Written by: Brian Anderson – Director, Credits & Incentives

Data center community opposition has become one of the most material risks facing new development across North America. By the time a project becomes public, sentiment is often already formed. Concerns have circulated. Local leaders are weighing political risks against fiscal rewards. Increasingly, those early perceptions determine whether a project proceeds smoothly or becomes entangled in prolonged permitting challenges.

The scale of impact is not theoretical. Reporting indicates that tens of billions of dollars in planned data center projects have been delayed, suspended, or reconsidered amid community and political resistance.[1] Opposition is no longer episodic; it is systemic.

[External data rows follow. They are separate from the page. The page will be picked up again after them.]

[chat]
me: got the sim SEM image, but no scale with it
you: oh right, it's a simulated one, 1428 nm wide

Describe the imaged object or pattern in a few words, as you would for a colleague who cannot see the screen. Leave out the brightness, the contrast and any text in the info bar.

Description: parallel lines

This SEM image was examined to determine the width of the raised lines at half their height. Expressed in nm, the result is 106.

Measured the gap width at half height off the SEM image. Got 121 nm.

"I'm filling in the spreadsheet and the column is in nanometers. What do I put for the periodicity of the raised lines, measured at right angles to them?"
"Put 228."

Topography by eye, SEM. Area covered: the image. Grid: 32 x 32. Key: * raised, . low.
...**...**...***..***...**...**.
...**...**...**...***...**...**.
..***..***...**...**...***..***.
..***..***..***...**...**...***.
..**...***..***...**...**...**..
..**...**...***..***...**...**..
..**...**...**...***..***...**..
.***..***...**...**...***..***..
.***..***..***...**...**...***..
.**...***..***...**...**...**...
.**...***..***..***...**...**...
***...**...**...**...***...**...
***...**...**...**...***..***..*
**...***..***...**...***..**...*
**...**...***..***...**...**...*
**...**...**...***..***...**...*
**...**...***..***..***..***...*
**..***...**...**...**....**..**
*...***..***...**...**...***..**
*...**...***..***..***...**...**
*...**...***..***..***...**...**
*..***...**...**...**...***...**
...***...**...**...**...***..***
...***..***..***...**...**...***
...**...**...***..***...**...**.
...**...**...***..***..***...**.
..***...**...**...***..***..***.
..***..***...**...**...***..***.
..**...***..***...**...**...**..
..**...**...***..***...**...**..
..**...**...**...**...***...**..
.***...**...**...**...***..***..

Understanding how to overcome data center opposition now requires more than public relations. It requires strategic alignment between energy planning, incentives, and community negotiations.

Public Awareness is Limited—but Energy Concerns Are Not

Polling shows that Americans are not uniformly opposed to data centers. However, support is conditional and highly influenced by proximity.

A 2024 national survey found that 44% of Americans would support a data center in their community, while 42% would oppose one.[2] Other polling suggests opposition increases when the project is near respondents’ homes, with majorities expressing concern about local impacts.[3]

At the same time, public understanding of data centers remains limited. A POLITICO survey found that many Americans report low familiarity with how data centers operate or what their economic impacts are.[4] That knowledge gap matters, because in the absence of clarity, communities default to perceived risk. And the dominant perceived risk is energy.

Electricity Cost and Grid Strain Are the Primary Drivers of Opposition

Data centers are energy-intensive. According to the U.S. Department of Energy and International Energy Agency estimates, U.S. data centers accounted for roughly 4% of total U.S. electricity consumption in 2024, with projections suggesting that share could increase significantly by 2030 due to AI-driven load growth.[5]

Public perception reflects that reality. Recent polling found that nearly 60% of voters believe AI-related data centers contribute to higher electricity costs.[6] In organized power markets such as PJM, rapid increases peak energy demand. Commonly attributed to data center load growth, it has been cited as a contributing factor to rising capacity auction prices.

These concerns are influencing policy. In early 2026, Illinois lawmakers moved to temporarily pause certain data center tax incentives amid debates over energy use and potential impacts on household electricity rates.[7] Similar conversations are unfolding in multiple states.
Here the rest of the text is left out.